InstaCart is a large grocery company that specializes in online orders and delivery services. How can customer sales data be analyzed and used to increase business sales even further?
This project was conducted by analyzing customer purchasing behavior in order to generate potential business strategies. Customers were classified into different groups to create customer profiles that could be targeted via methods such as content-oriented advertising.
Data Wrangling and Subsetting
Combining and Exporting Dataframes
Deriving New Variables
Population Flows
Data Visualization with Python
Python
Tableau
Excel
Customers dataset
Orders dataset
Products dataset
Departments dataset
Customer data was only from 2017. Weekly and hourly time series analysis was completed, but long term time series analysis could not be completed due to lack of data over multiple years.

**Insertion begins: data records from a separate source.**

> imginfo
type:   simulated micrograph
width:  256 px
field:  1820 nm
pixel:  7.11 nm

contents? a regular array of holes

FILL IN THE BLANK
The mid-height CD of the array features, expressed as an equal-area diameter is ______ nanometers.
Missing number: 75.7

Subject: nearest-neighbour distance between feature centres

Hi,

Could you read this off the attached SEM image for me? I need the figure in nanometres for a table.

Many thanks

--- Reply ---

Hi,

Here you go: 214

Fake names were used for customer name data to ensure PII was not leaked.
The busiest days of the week for customers were Saturday, Sunday, and Friday, marked as 0, 1, and 2, respectively.
Customers shopped the most during the hours of 10AM and 4PM, with a decrease in orders after 4PM.
Despite the graph of average price per hour appearing to fluctuate throughout the day, the difference in price isn't significant enough, deviating only by around 10 cents. Customers do not spend more during certain times of the day on average.
The most popular department was produce, having almost 4 million more orders than the next highest department.
Customers were more likely to shop for food products compared to other miscellaneous products.
On average, the percentages of each region's orders in every department is very consistent, indicating that ordering habits did not differ by region.
The Southern US region makes up the largest percentage of orders whereas the Northeast US makes up the lowest amount.
Customers were classified as Old Adults (55+), Middle-Age Adults (35-55), and Young Adults (<35).
The largest amount of orders still came from food departments such as produce, dairy/eggs, and snacks.
Despite Old Adults having the largest amount of total orders, the relative percentages of each age group per department were similar regardless of department.
Customers were classified into different income profiles as Low income (<75,000), "Middle income" (between 75,000 and 150,000), and "High income" (>150,000).
The middle income group made up the largest amount of customers, composing roughly 50%.
Relative percentages were mostly the same except for slight variations in certain departments.
High income customers bought more alcohol and pet products.
Middle income customers bought slightly more baby products and food products like meat and seafood.
Low income customers purchased more bulk goods and snacks.
Customers were also classified into family profiles based on marital status and number of dependents.
Married adults with dependents made up the largest group, making up around 70% of customers.
Similar to income profiles, there were small variations in department orders based on family profiles.
Married adults with dependents spent slightly more on bulk goods and household products.
Single adults preferred to spend more on alcohol.
Young adults with family or dependents spent slightly more on alcohol and pet products.
Marketing campaigns should focus on Saturdays and Sundays . Promotional sales on the weekend would encourage even more shopping.
Ads should be run during peak hours from 10AM to 4PM and slightly earlier (from 8AM to 10AM) to spur even more shopping.
Expand inventory for food departments such as produce, dairy/eggs, and snacks since these are the most popular departments.
Targeted ads and loyalty discounts should be used for each group. For example, low income customers should be given ads for bulk goods whereas middle income customers should receive ads for baby products. Loyalty programs would be useful too to increase customer retention since new customers (those who placed less than 10 orders) make up ~16% of the customer base.